What deep ecology espouses is ecological egalitarianism. It’s really a practical and logical extension of the civil rights movement! Are we really better than a wolf or a dolphin or a microorganism in the soil? Under the present-day legal system they have virtually no rights whatsoever, just like blacks and American Indians not so long ago.
Human beings have been divorced from the natural world for only a short period of time during their evolution. The longer that has progressed, the worse conditions have gotten. A very practical reason for adopting an ecological egalitarian world view is because it’s a question of survival. But also, if you felt it was important for people to struggle for their rights in the civil rights movement, then you’ll also want to do that for the other organisms.

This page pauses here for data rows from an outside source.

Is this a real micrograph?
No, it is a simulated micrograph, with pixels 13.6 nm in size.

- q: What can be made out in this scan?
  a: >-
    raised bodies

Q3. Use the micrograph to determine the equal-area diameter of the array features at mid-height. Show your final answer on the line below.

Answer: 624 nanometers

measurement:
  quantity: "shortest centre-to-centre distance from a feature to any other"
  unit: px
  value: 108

I think that’s really the underlying philosophy of Earth First! We’re not doing this for “the babies.” We’re not doing this for “society.” To us, the highest goal would be to do something for earth (hence the name Earth First!), even though we live in a post-Pleistocene era in which the flora and fauna have been damaged beyond repair on this planet.
There was this time when a lot of conservationists were called druids, and were embarrassed because that means being called a tree-worshipper and a pagan. However, if you look at the druids, what you see are forest-dwelling human beings, indigenous people living in close harmony with the land. They were practicing their religion living in the forest, gathering wild plants and growing little gardens. These people didn’t fence in their pastures; they lived much closer to the earth—these so called “druids” and Germanic tribes known as “barbarians.” They were exterminated by the Christians, and I don’t think they were necessarily just stabbed and killed, I think they were wiped out when their forests were removed. By the 1600s in Europe, anything remotely resembling big wilderness had been destroyed.
A lot of environmentalists seem afraid to admit that they actually have a different world view than the person who is just following this path called “progress” and not questioning it. I think that at this stage we have to do more than question—we have to challenge it.